Only five months ago, Taylor Swift surprised the world with her eighth studio album, folklore, and took us on a journey of hope and longing, loss and despair, reminiscence and romanticisation. That ornate storytelling has barely finished marinating and, already, she’s back to break hearts and put them back together again in sixty minutes.
From the first acoustic note of opening track ‘willow’, we’re transported back to those familiar acres of forests and lakes. Where the sun was once felt blazing on our skin in folklore, the leaves have now fallen from the trees and the frost is glistening on the grass. Those mellifluous summer stories in the rear-view mirror, evermore feels like a sombre moment of reflection spent sitting in front of the fire as the winter gets colder.
Swift’s newfound maturity shines brighter than it ever has before. Lulling piano chords ring through tracks such as ‘happiness’ and ‘marjorie’, giving an airy silence to really luxuriate her heart-wrenching ability to simplify every feeling you could possibly imagine. Her storytelling has always been what sets her apart from anyone else, and I’m so thrilled to hear Taylor continuing those mellow moments of honesty.
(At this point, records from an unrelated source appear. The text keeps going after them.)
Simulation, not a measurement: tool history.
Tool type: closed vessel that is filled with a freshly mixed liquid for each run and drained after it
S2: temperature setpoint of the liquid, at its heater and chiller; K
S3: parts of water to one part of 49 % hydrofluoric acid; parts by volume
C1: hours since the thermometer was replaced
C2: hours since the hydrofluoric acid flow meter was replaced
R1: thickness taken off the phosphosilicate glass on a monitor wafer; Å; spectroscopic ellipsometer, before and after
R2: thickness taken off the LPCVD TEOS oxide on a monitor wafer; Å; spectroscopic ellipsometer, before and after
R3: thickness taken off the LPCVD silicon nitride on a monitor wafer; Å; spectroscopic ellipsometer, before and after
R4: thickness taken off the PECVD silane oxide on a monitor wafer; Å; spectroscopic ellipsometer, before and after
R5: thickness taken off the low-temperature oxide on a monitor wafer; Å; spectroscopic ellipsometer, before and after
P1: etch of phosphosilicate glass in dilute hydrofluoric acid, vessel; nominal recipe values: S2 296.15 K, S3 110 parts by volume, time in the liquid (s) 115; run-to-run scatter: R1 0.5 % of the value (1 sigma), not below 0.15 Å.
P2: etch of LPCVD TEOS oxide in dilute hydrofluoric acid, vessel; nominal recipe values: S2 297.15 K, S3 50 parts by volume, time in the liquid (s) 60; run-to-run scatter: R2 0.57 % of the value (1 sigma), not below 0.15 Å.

For an album put together in mere months, it’s obvious Swift has put a lot of thought into every nook and hideout den in evermore, and her collaborations are a perfect measure of this. The National’s feature on ‘coney island’ could undoubtedly be a part of the band’s 2019 release ‘I Am Easy to Find’ with imagery and self-condemnation in lines like “who coaxed you into paradise and left you there? / will you forgive my soul / when you’re too wise to trust me and too old to care?”. It’s clear she is influenced by Matt Berninger’s lyricism in the way she encapsulated his style so uniquely. Even in ‘‘tis the damn season’, I almost expected to hear Berninger’s voice against Aaron Dessner’s trademark electric guitar. It’s an unexpected comparison, but Taylor Swift has proven time and time again that she’s capable of an endless horizon of genres. I certainly wouldn’t complain if her future albums echoed similar influences to The National.
Darkness doesn’t last all winter, though; Swift’s country roots are back with a vengeance in HAIM collaboration ‘no body, no crime’, and a subtle harmonica returns in my personal album highlight, the fairytale-esque ‘ivy’. Those blinding December sunsets in the late afternoon flourish in ‘gold rush’ as dreamy vocals wonder aloud “what must it be like to grow up that beautiful?”. It’s a track that displays such growth from songs in her earlier career like ‘Enchanted’ where she narrates enjoying the exact feeling ‘gold rush’ claims to dislike. Here, she’s older and wiser and will be calling anyone out on their “contrarian shit”.
In an hour-long album, it’s inevitable for some tracks to feel less impactful than their surrounding songs. The laidback ‘cowboy like me’ tiptoed on the line of being the shimmering, slow-dance song that ‘mirrorball’ was for folklore, but unfortunately the narrative loses its way in the towering trees.
It doesn’t take long for Swift to find her bearings again, giving a delightful shrug of the shoulder to her hardships in ‘long story short’. This isn’t new ground to Taylor, having written the haunting “all of my enemies started out friends” about her career in ‘The Archer’, but she manages to portray old feelings like a breath of fresh air. She reflects further on these struggles now, writing a letter to her past self to say “your nemeses will defeat themselves before you get the chance to swing” and wrapping it up in a ribbon with “long story short, I survived / now I’m all about you”.
Even in the disorientated moments of evermore, there are sprinklings of glitter across every song if the light catches them right. The final and title track certainly sparkles all over; it’s a perfect finishing touch to the adventure that Taylor has taken us on. Gentle violins creep through the beginning like footprints in the snow, soon building up to a flurry of Bon Iver’s classic vocoder. ‘evermore’ is Bon Iver (aka Justin Vernon’s) second feature in Taylor Swift’s discography, the first one appearing in ‘exile’ on folklore where we hear Vernon’s vocals deep and gravelly. I just adore how contrastingly she utilised this collaboration, proving her versatility but also Bon Iver’s. Though, my favourite thing about this song is the story it tells; Swift begins by sighing “I had a feeling so peculiar / that this pain would be forevermore”. It’s gut-wrenchingly sad. As the spacious piano settles back in from Vernon and Swift’s climactic harmonies, the line changes to “I had a feeling so peculiar / this pain wouldn’t be forevermore”. Taylor sees out ‘evermore’ in the setting of a cosy cabin in the woods, patching up the impact of every painful word sung.
Having listened to pretty much nothing else since its release, I’m already on the cusp of awarding evermore the title of my favourite Taylor Swift album. More mature and intelligent than ever, I can’t even begin to predict what her tenth release could bring. Either way, she’s made it that bit trickier to choose an album of the year, that’s for sure.